Gold and silver both exceeded expectations as they finished in the green for the first time in a few weeks. Despite a plethora of world economic news that seemed more likely to work against gold and silver than anything else, precious metals moved forward anyway. We witnessed both a Federal Reserve address to Congress as well as the latest Chinese Manufacturing report, both of which were watched closely by precious metals investors. Though the gains gold and silver made were fairly small, it still pleased investors to see positive numbers for once.
US Monetary Policy Announcement
The most highly anticipated news story of the week came in the form of Ben Bernanke, chairman of the Federal Reserve, and his speech to Congress about the current state of the US economy as well as the outlook for the future of monetary policy. Throughout the last few weeks, word on the street was that Bernanke was expected to announce that the Fed would be winding down its monthly bond-buying program (known as Quantitative Easing) in the near future.
During the initial stages of his address, Bernanke seemed like he was in favor of not altering the current policy though as he continued his speech and answered questions he alluded to the fact that bond-buying could be wound down as soon as a few weeks from now. This news was negative for the spot value of gold and silver, but because no actual timelines were announced, declines in the values of gold and silver were minimal. In fact, stock markets in both the US and Japan took a dive at the end of the day the day Bernanke’s speech was made which allowed gold and silver to post positive gains on Thursday. Since Bernanke’s address to Congress was a bit misleading, we will likely find out more about QE the next time the Federal Open Market Committee convenes for a meeting.
Chinese Manufacturing and More World News
Perhaps the second biggest story of the week came in the form of Chinese manufacturing data. The reason this news was so important to investors lies in the fact that China has not been doing very well lately, at least as far as economics goes. The world’s second largest economy has seen an outpouring of negative reports lately and investors of all types were waiting to see what the latest dish of manufacturing data had in store for the large Asian country.
Manufacturing numbers in China disappointingly lived up to expectations as they showed that the manufacturing sector in the country contracted during April. This news, among the slew of other negative economic stories coming out of China are likely going to prompt the country’s central bank to take action in order to avoid rising inflation rates. Any time the Chinese economy does bad it is usually good news for metals, and this time was no different.
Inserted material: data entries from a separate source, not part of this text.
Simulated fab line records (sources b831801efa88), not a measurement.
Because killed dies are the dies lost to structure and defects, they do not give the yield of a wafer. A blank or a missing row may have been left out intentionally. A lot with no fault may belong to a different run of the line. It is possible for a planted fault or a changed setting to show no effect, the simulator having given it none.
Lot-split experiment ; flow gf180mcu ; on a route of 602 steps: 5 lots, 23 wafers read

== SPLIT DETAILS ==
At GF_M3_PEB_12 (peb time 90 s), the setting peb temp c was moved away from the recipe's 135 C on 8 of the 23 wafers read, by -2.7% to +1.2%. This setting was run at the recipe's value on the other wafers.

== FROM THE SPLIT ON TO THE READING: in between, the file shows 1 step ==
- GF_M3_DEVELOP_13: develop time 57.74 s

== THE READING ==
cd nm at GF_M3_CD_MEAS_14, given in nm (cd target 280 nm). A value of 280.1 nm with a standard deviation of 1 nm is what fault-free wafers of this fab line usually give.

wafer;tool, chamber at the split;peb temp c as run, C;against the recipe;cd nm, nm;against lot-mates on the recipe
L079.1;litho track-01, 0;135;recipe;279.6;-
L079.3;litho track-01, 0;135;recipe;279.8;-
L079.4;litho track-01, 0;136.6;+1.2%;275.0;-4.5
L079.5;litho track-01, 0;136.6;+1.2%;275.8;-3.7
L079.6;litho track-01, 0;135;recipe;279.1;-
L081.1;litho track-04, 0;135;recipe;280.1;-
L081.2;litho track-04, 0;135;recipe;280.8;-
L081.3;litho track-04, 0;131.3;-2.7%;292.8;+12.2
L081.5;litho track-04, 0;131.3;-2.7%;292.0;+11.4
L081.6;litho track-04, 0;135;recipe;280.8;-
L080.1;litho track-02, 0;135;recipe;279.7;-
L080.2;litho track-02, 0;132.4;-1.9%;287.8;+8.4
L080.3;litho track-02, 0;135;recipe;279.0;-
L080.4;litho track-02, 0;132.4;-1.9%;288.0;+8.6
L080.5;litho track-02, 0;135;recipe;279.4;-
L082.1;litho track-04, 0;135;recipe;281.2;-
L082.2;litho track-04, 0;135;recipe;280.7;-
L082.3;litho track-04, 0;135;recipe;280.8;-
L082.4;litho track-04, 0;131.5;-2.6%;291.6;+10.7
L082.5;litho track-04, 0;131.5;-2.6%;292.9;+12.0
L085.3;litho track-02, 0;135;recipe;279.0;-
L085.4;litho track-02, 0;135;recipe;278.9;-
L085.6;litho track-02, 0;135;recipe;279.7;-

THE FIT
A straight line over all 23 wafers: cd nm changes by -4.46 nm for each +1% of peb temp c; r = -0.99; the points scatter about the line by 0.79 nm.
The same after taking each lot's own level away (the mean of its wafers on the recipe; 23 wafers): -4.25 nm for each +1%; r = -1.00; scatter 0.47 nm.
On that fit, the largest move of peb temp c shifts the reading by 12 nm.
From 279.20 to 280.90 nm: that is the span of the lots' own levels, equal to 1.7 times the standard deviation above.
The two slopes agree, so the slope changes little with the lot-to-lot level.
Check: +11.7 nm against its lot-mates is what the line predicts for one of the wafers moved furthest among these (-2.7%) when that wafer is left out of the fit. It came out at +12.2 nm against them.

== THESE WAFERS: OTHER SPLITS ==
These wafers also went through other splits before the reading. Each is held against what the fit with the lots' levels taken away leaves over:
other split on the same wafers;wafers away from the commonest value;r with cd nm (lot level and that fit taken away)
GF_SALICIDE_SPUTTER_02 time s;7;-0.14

Finally, the German economy grew by a little over one tenth of a percentage point during the first quarter of 2013, when compared to the final quarter of 2012. This, coupled with a few other positive economic reports mark the first decent news out of Europe for a while. Do not get it twisted, however, positive news out of Germany does not mean that the rest of Europe is doing well.
Moving Ahead
As we move into the final week of May, investors will be watching many of the same things they have been paying attention to for the last few weeks. For one, all eyes will be on both the US and Japanese stock markets as a late week dive is expected to be righted by as early as Tuesday.
Keep in mind that the start of next week will likely be a slow one as the United States is taking Monday off in order to celebrate the Memorial Day holiday.
Weekly Move
Gold started the week a $1,365, and when all was said and done it was sitting comfortably at $1,385. This was a gain of $20. Silver, on the other hand, started the week at $22.42, and when all was said and done leveled out at $22.41. This was a loss of about one penny.